All the etymologies serve to confirm the hidden meaning of Homer's tale, but Plutarch also draws support from a citation of Empedokles, who also relates a story about reincarnation.  Even though he uses different names than Homer does, they both are talking about the operation of Fate (Εἱμαρμένη) and Nature (Φύσις) that puts souls in new bodies.  Instead of Circe and her potion, Empedokles refers to the daimon wrapping around an alien garment of flesh (σαρκῶν ἀλλογνῶτι περιστέλλουσα χιτῶνι), but the different vehicles have the same tenor; their mythic expressions have the same meaning.[111]
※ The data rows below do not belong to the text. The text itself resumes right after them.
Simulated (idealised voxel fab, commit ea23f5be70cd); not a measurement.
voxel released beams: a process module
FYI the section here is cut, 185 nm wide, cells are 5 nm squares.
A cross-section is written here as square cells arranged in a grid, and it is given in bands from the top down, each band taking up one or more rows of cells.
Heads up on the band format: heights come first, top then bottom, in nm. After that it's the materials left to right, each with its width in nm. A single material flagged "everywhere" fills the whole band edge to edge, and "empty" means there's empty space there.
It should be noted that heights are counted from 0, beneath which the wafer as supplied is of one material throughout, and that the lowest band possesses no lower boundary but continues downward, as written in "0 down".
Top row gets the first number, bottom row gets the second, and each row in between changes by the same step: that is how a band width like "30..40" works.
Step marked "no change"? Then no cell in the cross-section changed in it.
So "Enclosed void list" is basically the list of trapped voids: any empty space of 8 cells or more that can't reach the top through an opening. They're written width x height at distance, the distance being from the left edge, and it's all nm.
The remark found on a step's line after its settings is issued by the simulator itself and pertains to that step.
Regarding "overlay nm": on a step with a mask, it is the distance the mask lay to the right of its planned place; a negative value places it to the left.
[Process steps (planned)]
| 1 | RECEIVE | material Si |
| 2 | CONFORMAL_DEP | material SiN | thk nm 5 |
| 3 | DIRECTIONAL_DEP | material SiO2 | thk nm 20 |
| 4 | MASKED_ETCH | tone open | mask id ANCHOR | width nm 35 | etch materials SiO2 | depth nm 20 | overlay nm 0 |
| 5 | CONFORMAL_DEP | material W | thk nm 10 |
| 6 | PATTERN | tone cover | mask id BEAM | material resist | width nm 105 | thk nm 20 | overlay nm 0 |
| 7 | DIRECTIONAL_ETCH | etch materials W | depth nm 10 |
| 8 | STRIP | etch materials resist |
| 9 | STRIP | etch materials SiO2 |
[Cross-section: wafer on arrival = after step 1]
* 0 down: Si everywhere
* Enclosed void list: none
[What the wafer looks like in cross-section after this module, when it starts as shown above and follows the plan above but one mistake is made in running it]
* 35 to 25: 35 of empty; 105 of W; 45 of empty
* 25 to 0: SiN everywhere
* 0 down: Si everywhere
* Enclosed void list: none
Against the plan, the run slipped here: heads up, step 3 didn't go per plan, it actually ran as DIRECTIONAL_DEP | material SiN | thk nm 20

Plutarch's allegorical reading of this Homeric passage bears numerous resemblances to his reading of the myth of the Titans in De Esu Carn. 996bc. In both, he makes use of etymologies to confirm the validity of the allegory.  In both, he supports his claim with an additional reference to Empedokles. In both, he claims that the ancient myth has the same meaning as a philosophic argument regarding reincarnation, an argument going back to Plato's Phaedo that the soul needs to be guided by reason and separate itself from the passions of the body in order to avoid a bad (or possibly even any) reincarnation.  Following the Platonic model of the soul, he speaks of the rational element that should be in charge, as well as the appetitive or passionate elements that attempt to take control.  Such an uncurbed element (τὸ ἀκόλαστον), pursuing pleasure or a spirited desire for violence and bloodshed, can lead the individual into disaster, causing the soul to be caught up with the body.  In life, this condition hampers the natural facilities of the soul, its ability to perceive the divine light, to reason.  After the life of the body ends, such a soul is immediately attracted back into a bestial form that reflects the guiding element.  In his arguments against eating flesh, Plutarch describes at length the appetites for the pleasures of gluttony or the impulses to violence and bloodshed that can lead a person astray if not kept in check and restrained by a philosophic mind and practice.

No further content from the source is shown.